The Sam Ratulangi PB 1600 was found drifting off the coast of Myanmar. Photo: Yangon Police / Facebook
The Sam Ratulangi PB 1600 was found drifting off the coast of Myanmar. Photo: Yangon Police / Facebook

It has been dubbed a ‘ghost ship.’ A rusting, deserted cargo vessel bearing the Indonesian flag has been found drifting off the coast of Myanmar.

Police in Yangon reported that fisherman came across the ship, bearing the name “Sam Rataulangi PB 1600,” floating in the Gulf of Martaban about 11 kilometers, or seven miles, from the shore of Myanmar’s commercial capital.

State-run media said that the vessel was being towed to neighboring Bangladesh.

Authorities and navy personnel boarded the ship early this week to investigate the situation, a Yangon police statement posted on Facebook revealed.

“[The ship was] stranded on the beach [and it was] bearing an Indonesian flag,” the statement said. “There was no sailors or goods on the vessel.”

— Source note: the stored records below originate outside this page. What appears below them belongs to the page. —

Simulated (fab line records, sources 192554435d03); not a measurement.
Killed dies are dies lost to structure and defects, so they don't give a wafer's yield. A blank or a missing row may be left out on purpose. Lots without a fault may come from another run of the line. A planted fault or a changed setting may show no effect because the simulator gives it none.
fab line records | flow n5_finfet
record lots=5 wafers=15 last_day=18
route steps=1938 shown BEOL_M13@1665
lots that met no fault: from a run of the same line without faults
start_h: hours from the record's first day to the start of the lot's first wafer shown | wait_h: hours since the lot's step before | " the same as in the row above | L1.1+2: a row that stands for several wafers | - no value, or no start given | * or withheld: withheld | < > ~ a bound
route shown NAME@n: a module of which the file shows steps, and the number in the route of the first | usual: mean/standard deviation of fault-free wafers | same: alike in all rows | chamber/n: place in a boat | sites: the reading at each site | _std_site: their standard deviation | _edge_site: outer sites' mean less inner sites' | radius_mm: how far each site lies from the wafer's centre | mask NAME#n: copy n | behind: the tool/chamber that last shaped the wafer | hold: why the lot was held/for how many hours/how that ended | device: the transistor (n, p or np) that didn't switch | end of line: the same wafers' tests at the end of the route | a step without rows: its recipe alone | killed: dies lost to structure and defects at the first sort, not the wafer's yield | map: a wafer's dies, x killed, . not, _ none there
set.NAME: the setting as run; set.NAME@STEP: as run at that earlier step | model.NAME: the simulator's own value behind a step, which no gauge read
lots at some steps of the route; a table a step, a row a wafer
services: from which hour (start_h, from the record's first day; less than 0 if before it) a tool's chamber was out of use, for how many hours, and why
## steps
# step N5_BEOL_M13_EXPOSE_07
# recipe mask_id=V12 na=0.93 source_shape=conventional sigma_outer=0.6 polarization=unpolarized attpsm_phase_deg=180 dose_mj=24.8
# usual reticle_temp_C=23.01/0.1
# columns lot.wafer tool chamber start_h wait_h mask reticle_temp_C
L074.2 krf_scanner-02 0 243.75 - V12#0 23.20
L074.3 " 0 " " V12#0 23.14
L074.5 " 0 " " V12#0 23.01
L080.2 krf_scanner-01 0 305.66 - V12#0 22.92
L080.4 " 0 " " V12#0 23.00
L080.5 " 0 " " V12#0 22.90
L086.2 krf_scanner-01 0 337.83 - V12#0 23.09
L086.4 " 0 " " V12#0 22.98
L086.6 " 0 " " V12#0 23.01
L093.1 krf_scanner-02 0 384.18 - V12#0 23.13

According to the Marine Traffic website, which lists the movements of ships around the globe, the vessel was built in 2001 and had a deadweight of 26,500 tonnes.

The ship’s transponder last reported its location off the coast of Taiwan in 2009.

This is the first reported instance of an abandoned ship appearing in Myanmar’s waters.

Old and unseaworthy vessels are often towed to Bangladesh’s southern Chittagong province, which houses a thriving, and controversial, ship-breaking industry.